The disbursement quota (DQ) is the minimum amount a registered charity is required to spend each year on its own charitable activities, on gifts to qualified donees (for example, other registered charities) or on grants to grantees. The disbursement quota calculation is based on the value of a charity’s property not used for charitable activities or administration such as bank accounts and investments. The DQ used to be 3.5% of this property not used in charitable and admin activities, but the 2022 Federal Budget made some changes that applied in 2023. Those changes were that the DQ was left at 3.5% for the first $1 million in assets not used directly in charitable activities or administration, but then the DQ increase to 5% for assets over $1 million.
The vast majority of charities have no impact from the DQ. Those charities are spending almost all their funds on charitable activities and have modest reserves. Many charities will satisfy their DQ requirement for the next 5 years in a few months.
However, there are other charities that have significant investments or assets that are not being used for charitable activities and the DQ only has an impact on their plans and activities if they were planning on spending less than 3.5% or 5%. The most common group affected by the DQ is foundations.

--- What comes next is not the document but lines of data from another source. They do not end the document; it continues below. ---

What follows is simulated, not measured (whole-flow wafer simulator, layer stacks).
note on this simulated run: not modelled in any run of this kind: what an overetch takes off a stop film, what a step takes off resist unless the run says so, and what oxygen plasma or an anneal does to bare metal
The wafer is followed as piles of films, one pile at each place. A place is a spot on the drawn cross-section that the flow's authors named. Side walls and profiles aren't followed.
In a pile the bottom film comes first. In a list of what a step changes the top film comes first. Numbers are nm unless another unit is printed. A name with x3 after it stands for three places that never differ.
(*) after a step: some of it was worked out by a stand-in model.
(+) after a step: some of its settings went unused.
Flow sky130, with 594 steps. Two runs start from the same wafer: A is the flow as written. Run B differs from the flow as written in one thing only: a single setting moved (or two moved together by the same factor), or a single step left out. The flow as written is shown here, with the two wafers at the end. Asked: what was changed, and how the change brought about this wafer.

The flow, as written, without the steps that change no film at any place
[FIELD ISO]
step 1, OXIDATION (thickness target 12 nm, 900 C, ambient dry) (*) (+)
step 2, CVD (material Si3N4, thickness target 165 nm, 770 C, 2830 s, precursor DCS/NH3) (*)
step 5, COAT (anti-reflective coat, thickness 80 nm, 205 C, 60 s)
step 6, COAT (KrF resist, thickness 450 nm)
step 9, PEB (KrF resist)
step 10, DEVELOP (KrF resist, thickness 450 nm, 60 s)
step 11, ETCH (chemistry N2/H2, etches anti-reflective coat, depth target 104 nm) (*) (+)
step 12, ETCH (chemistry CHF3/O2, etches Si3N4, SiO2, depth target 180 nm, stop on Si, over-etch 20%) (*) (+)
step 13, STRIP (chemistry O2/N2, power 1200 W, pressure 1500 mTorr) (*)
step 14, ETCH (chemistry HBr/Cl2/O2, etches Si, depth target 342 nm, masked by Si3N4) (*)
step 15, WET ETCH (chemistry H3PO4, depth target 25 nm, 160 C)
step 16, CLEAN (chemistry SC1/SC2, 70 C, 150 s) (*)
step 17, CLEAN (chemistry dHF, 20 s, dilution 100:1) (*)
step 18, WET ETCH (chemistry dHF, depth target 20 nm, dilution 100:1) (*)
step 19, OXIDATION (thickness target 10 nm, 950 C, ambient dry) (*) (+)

So, on the one hand, you have the assets of the charity, and on the other hand, you have expenditures. Charitable activities, gifts to qualified donees and grants to grantees count towards the 3.5%/5% amounts. Fundraising, admin and other expenses don’t count towards the expenditures of the DQ.
The grant to grantee rules only came in in 2022, so very small amounts were spent on grants to grantees, and more was spent in 2023 once some foundations were aware of the rules.
An example of a DQ situation would be a foundation with $1 million of investments that might have to spend $35,000 under both the old and new rules.
However, if a foundation has $2 million of investments, then it would have to spend $35,000 on the first million but $50,000 on the second million.
The changes announced in 2022 and brought in in 2023 have been discussed extensively on this blog. We were advocates for increasing the DQ to 5% or greater because of the tremendous tax subsidy being given for donations to foundations.
The 2023 data is not complete, but we have tentative numbers that are helpful. The bottom line is that private and public foundations with the higher DQ spent more. For public foundations, the amount extra that was spent was $785,226,870 (11.34% more than 2022). For private foundations, the amount spent extra was $828,500,199 (14.93% more than 2022). In total, public and private foundations spent an additional $1.6 billion. This is based on incomplete data, so the numbers may actually go up.
Just before you cry for the public and private foundations, despite the increased DQ and spending, the assets of public foundations increased from $49.8 Billion to $53.8 Billion. The assets of private foundations increased from $91.3 Billion to $107.3 Billion. So it appears that two things can be true at the same time – the DQ can be higher and the assets of foundations can grow.
Public Foundations
____________________________________________2022 2023 Difference
Charitable Activities $1,249,995,956 $1,341,243,678 $91,247,722 (7.30%)
Gifts to Qualified Donees $5,698,510,458 $6,335,206,927 $636,696,469 (11.17%)
Grant to Grantees (from 2023 on) $14,312,487 $76,750,245 $62,437,758 (436.25%)
Private Foundations
___________________________________________2022 2023 Difference
Charitable Activities $1,525,670,634 $1,787,794,692 $262,124,058 (17.18%)
Gifts to Qualified Donees $4,079,717,064 $4,414,266,652 $334,549,588 (8.20%)
Grant to Grantees (from 2023 on) $15,001,856 $244,104,991 $229,103,135 (1527.17%)
So it seems that the increase in DQ did have a major impact in expenditures but was not a big enough change to moderate the huge increases in assets of public and private foundations. There may have to be another increase in the DQ. The Conservative Party had a promise in its 2021 platform to increase the DQ to 7.5%, and perhaps that is what is needed. Or perhaps even a higher amount like 10%. Of course, if the needs in Canada were less (like poverty, education, health care, mental health, homelessness, etc) or more foundations gave more than the DQ, we probably would not be having this discussion.